Don't Upgrade Your Phone
How a Broken Phone Helped Me Find Clarity?
I’m a millennial. I got my first phone at 17, when I left home for hostel life, a Nokia 6030, which allowed me to play Snake, make calls, and send texts. I used to text with just the thumb at lightning speed.
At 22, my boyfriend gifted me the sleek Lumia 800 with his first salary. But after 3 years, Microsoft couldn’t keep up with the app ecosystem, so I switched to Android with a Motorola.
The upgrades after that were more like accidents of timing.
A Redmi Note that lasted me 5 years before the screen shattered. A second-hand Motorola, which died when rain seeped into its cracked screen, just a month back. And now, a OnePlus A5000 from 2017, donated by a friend. Its battery drains fast, the mic only works with the speaker or earphones, and I love it. Also, I never ever bought a power bank in my life.
Somewhere along the way, I realised the uglier and more defective the phone with basic function intact, like calling, Spotify for gym, and UPI, the better it was for me.
A constrained phone becomes a functional tool while an upgrade sleek phone becomes the unwanted companion. Cracks in the screen mean you stop caring if it slips. A dying battery means you use your phone consciously. A glitchy mic - well, I still have to figure out the benefit of this constraint.
Over the years, in their own small ways, these flawed devices kept weakening my cravings for content consumption. They freed me from the subtle anxiety of always needing my phone at hand. I stopped caring if my phone slipped, ran out of battery, or lagged. I stopped caring if I forgot it at home.
When you don’t care about your phone, you are in a ‘Selfish Functional’ relationship with your phone.
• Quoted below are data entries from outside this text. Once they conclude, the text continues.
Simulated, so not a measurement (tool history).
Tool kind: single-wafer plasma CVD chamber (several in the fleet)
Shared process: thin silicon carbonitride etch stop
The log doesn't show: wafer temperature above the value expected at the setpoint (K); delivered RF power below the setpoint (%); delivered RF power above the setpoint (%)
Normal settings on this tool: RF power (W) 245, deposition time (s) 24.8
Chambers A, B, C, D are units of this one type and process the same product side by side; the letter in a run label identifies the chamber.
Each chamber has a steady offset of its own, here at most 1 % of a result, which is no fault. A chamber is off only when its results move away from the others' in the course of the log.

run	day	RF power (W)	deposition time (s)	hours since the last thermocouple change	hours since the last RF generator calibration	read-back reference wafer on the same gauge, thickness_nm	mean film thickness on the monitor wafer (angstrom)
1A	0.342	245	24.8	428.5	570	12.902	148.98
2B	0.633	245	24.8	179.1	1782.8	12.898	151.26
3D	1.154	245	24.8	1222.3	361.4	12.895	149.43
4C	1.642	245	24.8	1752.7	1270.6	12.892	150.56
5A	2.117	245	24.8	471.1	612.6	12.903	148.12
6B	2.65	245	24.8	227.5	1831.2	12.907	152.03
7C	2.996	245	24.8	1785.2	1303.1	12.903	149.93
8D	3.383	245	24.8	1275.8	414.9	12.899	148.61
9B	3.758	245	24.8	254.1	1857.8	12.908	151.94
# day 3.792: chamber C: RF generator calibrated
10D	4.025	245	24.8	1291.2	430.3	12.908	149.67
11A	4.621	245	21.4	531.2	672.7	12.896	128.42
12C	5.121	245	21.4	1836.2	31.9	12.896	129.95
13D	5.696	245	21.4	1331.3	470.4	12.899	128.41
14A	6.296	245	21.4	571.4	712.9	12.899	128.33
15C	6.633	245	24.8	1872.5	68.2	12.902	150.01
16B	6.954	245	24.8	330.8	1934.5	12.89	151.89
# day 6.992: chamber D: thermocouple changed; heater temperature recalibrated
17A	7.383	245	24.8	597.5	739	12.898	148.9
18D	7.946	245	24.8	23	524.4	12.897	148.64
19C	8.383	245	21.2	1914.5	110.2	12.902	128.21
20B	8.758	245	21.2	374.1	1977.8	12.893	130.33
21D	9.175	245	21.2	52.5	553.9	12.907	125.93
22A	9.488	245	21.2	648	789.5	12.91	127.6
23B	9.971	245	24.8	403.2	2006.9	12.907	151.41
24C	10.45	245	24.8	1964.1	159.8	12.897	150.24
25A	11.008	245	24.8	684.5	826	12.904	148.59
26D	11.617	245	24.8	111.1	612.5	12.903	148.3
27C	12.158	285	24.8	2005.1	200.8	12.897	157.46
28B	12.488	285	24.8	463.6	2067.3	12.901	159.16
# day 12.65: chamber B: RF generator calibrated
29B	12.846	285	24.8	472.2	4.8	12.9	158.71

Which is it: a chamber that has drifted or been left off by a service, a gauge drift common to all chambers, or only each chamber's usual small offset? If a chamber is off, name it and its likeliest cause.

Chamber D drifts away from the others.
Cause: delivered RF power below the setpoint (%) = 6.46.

In a selfish-functional relationship, you only think about yourself, not about the notifications, not about capturing every moment, not about illusory urgent messages. That cuts down the noise and brings self-awareness, which brings clarity, and the power shifts from the device to the human.
All these years, while I was trying to digitally de-addict, my broken phones were quietly helping me. They stripped away the shine, the temptation, the obsession. They helped me remember that I am the master, not the device.
And in their brokenness, I found clarity.